Before Valery embarked on this veritable ascesis of pure thought, pursued through a rigorous regime of analysis and writing, the sensibility of the young aesthete of the late 1880s and early 1890s was profoundly influenced by a mythical and mystico-religious poetic that placed him very much in continuity with the Symbolist tradition, particularly with his predecessor Mallarme, whose work he discovered in 1889 and whom he came to admire above all writers. (7) While both poets gravitated towards opposite ends of the solar cycle, (8) it is not surprising that the Mallarmean metaphysical symbolism of night left its mark on much of Valery's earliest prose: the posthumously published Conte vraisemblable (OC, II, 1417-21), the verse poetry of the Album de vers anciens, (9) Douze poemes (such as 'Odelette nocturne' GEC, 1, 1699-70)), and a whole host of poems written between 1887 and 1890. (10)

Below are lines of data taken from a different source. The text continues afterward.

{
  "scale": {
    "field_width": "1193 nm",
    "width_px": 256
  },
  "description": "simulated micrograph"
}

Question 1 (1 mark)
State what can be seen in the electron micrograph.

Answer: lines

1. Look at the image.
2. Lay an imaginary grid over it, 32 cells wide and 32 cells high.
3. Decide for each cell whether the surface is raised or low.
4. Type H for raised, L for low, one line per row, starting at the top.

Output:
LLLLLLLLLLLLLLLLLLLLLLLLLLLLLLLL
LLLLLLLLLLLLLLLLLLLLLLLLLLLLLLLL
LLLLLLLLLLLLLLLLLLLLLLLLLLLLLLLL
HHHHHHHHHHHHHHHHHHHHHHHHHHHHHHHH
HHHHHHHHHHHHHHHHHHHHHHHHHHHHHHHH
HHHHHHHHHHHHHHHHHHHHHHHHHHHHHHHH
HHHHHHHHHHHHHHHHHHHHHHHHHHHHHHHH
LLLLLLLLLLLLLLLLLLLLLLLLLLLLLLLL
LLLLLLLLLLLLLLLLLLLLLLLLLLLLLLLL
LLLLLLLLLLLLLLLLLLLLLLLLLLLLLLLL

Mallarme's Coup de des, which Valery was the first person to see, immediately comes to mind as a representation of the celestial universe by way of what Valery called a 'spectacle ideographique' (OC, 1, 627) or the typographical disposition of writing on the white page that he endeavoured to elevate to the 'puissance du ciel etoile' (OC, 1, 626). (11) Henceforth, the sight of the night sky is inextricably linked to Mallarme's celebrated poems, as the late text 'Station sur la terrasse' from the Cahiers clearly illustrates: 'Et scintillent dans le ciel de nuit poetique les constellations, seulement soumises aux lois de l'Univers du Langage, qui se levent, se couchent, reparaitront ... La, Herodiade, l'Apes-midi, le Tombeau de Gautier' (C, XXV, 618). During a visit to Mallarme's residence at Valvins in the summer of 1897 (the last time the two poets met), Valery recalls with great affection their nocturnal walk under the canopy of the constellations ('l'innombrable ciel de juillet enfermant toutes choses dans un groupa etincelant d'autres mondes' (OC, 1, 625)) in which the Symbolist poet saw not a Kantian 'Loi Morale' but 'l'Imperatif d'une poesie: une Poetique': 'nous marchions, fumeurs obscurs, au milieu du Serpent, du Cygne, de l'Aigle, de la Lyre--il me semblait maintenant d'etre pris dans le texte meme de l'univers silencieux' (OC, 1, 626).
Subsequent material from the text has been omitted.